Astronomers said Wednesday that they had discovered a planet composed mostly of water.
You would not want to live there. In addition to the heat — 400 degrees Fahrenheit on the ocean surface — the planet is probably cloaked in a crushingly dank and dark fog of superheated steam and other gases. But its discovery has encouraged a growing feeling among astronomers that they are on the verge of a breakthrough and getting closer to finding a planet something could live on.
“This probably is not habitable, but it didn’t miss the habitable zone by that much,” said David Charbonneau of the Harvard-Smithsonian Center for Astrophysics, who led the team that discovered the new planet and will reports its findings today in the journal Nature.
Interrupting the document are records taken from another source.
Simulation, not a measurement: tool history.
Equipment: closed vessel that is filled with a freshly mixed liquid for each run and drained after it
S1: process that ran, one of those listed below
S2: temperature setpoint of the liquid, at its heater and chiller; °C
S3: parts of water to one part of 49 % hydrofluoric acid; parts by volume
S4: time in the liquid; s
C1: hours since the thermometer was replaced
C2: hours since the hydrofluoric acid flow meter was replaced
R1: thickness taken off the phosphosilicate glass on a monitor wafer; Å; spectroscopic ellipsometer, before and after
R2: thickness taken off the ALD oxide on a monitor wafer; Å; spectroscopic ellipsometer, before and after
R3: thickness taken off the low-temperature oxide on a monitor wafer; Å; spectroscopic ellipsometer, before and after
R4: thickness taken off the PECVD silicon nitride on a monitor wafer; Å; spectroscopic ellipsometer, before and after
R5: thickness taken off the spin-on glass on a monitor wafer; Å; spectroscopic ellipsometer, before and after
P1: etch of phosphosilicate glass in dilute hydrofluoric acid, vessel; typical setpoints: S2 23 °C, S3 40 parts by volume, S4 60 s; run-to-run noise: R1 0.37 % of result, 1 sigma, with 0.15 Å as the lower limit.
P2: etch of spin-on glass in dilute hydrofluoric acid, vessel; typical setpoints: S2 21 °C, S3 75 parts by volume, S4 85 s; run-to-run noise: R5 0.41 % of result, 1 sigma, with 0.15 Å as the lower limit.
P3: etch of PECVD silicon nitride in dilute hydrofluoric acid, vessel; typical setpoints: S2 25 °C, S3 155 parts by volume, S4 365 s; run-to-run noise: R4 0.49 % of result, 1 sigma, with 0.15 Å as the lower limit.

Only 2.7 times the size of Earth and 6.6 times as massive, the new planet takes 38 hours to circle a dim red star, GJ 1214, in the constellation Ophiuchus — about 40 light-years from here. It is one of the lightest and smallest so-called extrasolar planets yet found, part of a growing class of planets that are less than 10 times the mass of the Earth, often called “super-Earths.”
The planet, only 1.3 million miles from its home star, is distinguished by its relative coolness. It bakes rather than roasts, a consequence of the dimness of GJ 1214, which puts out one three-hundredth our sun’s energy. Charbonneau and his colleagues had set out to search for planets around such stars, noting that they are more numerous and that it is easier to discern planets around them.
“There is no question,” Charbonneau wrote in an e-mail, “that small stars provide us with the fastest track to looking for life outside the solar system.”
His planet-hunting equipment is a bank of eight telescopes called MEarth, pronounced “mirth,” on Mount Hopkins in Arizona. They are only 16 inches in diameter, no bigger than those that grace the backyard of many amateur astronomers. They monitor the light of 2,000 nearby stars, looking for the regular blips caused when a planet passes by, or transits.
Charbonneau said the weight of the new planet’s presumptive atmosphere kept the water liquid rather than just boiling into space. If other such planets have this type of atmosphere, he and his colleagues write, none of them is likely to harbor life.